Y'know, if you were watching Trek, and Mr. Spock turned to the captain and said, "There's a ribbon of mysterious energy surrounding the solar system," you'd just groan and mutter something about the series' cheezy made-up science.
Except it turns out there really is a ribbon of mysterious energy surrounding the solar system.
Next, we'll discover how to make dilithium.
For years, researchers have known that the solar system is surrounded by a vast bubble of magnetism. Called the "heliosphere," it springs from the sun and extends far beyond the orbit of Pluto, providing a first line of defense against cosmic rays and interstellar clouds that try to enter our local space. Although the heliosphere is huge and literally fills the sky, it emits no light and no one has actually seen it.

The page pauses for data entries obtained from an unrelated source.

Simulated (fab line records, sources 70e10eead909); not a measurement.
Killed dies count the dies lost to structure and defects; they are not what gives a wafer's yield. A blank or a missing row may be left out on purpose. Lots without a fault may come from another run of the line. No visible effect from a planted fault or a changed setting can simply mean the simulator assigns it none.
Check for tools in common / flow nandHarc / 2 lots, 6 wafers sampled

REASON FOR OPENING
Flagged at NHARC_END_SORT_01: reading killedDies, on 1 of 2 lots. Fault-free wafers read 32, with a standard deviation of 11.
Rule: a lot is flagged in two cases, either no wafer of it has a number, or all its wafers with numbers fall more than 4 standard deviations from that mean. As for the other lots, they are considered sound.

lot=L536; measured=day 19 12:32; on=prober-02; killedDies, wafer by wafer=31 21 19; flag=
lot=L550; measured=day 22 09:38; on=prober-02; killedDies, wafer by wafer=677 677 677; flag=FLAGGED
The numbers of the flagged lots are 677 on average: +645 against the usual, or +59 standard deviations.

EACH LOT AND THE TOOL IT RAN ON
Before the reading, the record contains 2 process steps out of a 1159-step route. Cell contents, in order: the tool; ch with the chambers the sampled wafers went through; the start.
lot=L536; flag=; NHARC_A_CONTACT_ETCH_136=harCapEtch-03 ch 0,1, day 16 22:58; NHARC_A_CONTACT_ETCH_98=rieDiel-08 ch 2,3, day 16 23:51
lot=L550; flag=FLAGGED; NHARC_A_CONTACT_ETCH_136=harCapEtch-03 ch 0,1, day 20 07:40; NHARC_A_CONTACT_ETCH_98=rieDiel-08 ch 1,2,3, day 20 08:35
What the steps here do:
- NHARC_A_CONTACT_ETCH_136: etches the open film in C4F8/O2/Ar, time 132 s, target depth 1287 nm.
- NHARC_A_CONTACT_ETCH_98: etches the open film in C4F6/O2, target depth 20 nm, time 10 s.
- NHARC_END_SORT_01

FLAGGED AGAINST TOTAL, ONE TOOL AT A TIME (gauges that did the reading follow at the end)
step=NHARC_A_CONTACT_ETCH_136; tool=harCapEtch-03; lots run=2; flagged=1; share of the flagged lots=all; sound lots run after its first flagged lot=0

NASA's IBEX (Interstellar Boundary Explorer) spacecraft has made the first all-sky maps of the heliosphere and the results have taken researchers by surprise. The maps are bisected by a bright, winding ribbon of unknown origin:
"This is a shocking new result," says IBEX principal investigator Dave McComas of the Southwest Research Institute. "We had no idea this ribbon existed--or what has created it. Our previous ideas about the outer heliosphere are going to have to be revised."
. . . One important clue: The ribbon runs perpendicular to the direction of the galactic magnetic field just outside the heliosphere, as shown in the illustration at right.
"That cannot be a coincidence," says McComas. But what does it mean? No one knows. "We're missing some fundamental aspect of the interaction between the heliosphere and the rest of the galaxy. Theorists are working like crazy to figure this out."